Data Structures and Algorithms

spring 2024

13. Directed graphs

Earlier we assumed that the edges of a graph go both directions, i.e, that the graph is undirected. For example, the following graphs is undirected:

In this chapter, we consider directed graphs, where edges go only one direction, which is indicated by arrows on edges. For example, the following graph is directed:

Dealing with directed graphs is similar to dealing with undirected graphs, but the edge directions do change some things. This chapter covers algorithms that are specifically designed for directed graphs.

Representing directed graphs

In programming, a directed graph can represented using adjacency lists in the same way as an undirected graph, but each edge is added to only one adjacency list. The following class can used for directed graphs:

class Graph:
    def __init__(self, nodes):
        self.nodes = nodes
        self.graph = {node: [] for node in self.nodes}
        
    def add_edge(self, a, b):
        self.graph[a].append(b)

Since the graph is directed, the method add_edge adds the node b into the adjacency list of the node a, but it does not add the node a into the adjacency list of the node b. Thus the adjacency list contains only those nodes that can be reached by following an edge in the specified direction.

Now the above example graph can be created as follows:

g = Graph([1, 2, 3, 4, 5])

g.add_edge(1, 2)
g.add_edge(2, 4)
g.add_edge(2, 5)
g.add_edge(3, 1)
g.add_edge(4, 1)
g.add_edge(4, 5)

Depth-first search and breadth-first search work on directed graphs too. Since they use the adjacency lists, edges are followed in one direction only during the search.

Topological ordering

A topological ordering of a directed graph is an ordering of the nodes that satisfies the following condition: If there is a (directed) path from a node \(a\) to a node \(b\), then the node \(a\) is before the node \(b\) in the ordering.

Consider the following graph as an example:

One possible topological ordering for the graph is \([4,1,5,2,3,6]\). In the following figure, the nodes are displayed in the topological order, which makes all edges to go from left to right.

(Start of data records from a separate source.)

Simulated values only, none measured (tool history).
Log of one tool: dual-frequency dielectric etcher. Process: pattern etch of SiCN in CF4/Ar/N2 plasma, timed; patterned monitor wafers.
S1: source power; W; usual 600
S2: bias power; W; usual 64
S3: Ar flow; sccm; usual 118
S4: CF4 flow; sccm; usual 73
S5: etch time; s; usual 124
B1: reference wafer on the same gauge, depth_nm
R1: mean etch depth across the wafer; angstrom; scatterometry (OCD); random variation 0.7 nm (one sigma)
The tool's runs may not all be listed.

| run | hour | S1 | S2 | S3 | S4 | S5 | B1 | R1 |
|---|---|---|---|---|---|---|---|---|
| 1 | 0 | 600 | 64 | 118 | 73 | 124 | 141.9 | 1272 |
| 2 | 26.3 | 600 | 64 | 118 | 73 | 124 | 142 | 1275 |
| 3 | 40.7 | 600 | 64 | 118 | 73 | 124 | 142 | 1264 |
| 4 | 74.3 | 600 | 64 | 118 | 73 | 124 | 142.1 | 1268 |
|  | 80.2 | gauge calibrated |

A topological ordering exists only for acyclic graphs, which are graphs that contain no cycles. A cycle is a path in the graph that returns back to the node it started from. A cycle makes a topological ordering impossible, because no node of the cycle can occur in the ordering before all other nodes of the cycle.

Directed acyclic graphs are useful in many applications. The abbreviation DAG is sometimes used as a short hand for directed acyclic graph.

Topological sorting

A topological ordering can be computed using depth-first searches. During the computation, each node is in one of three states:

Initially, every node is in state 0. The algorithm iterates through all nodes, and starts a depth-first search for each node that is still in state 0. When the search reaches a node, the state of the node changes to 1. When all the edges leaving the node have been processed, the state becomes 2.

The algorithm constructs a list of all the nodes of the graph. Each node is added to the list when it reaches the state 2. At the end of the algorithm, the list is reversed to obtain a topological ordering.

If the graph contains a cycle, this is detected by the algorithm when it encounters an edge that leads to a node in state 1. Such a situation occurs only with a cycle and indicates that there is no topological ordering.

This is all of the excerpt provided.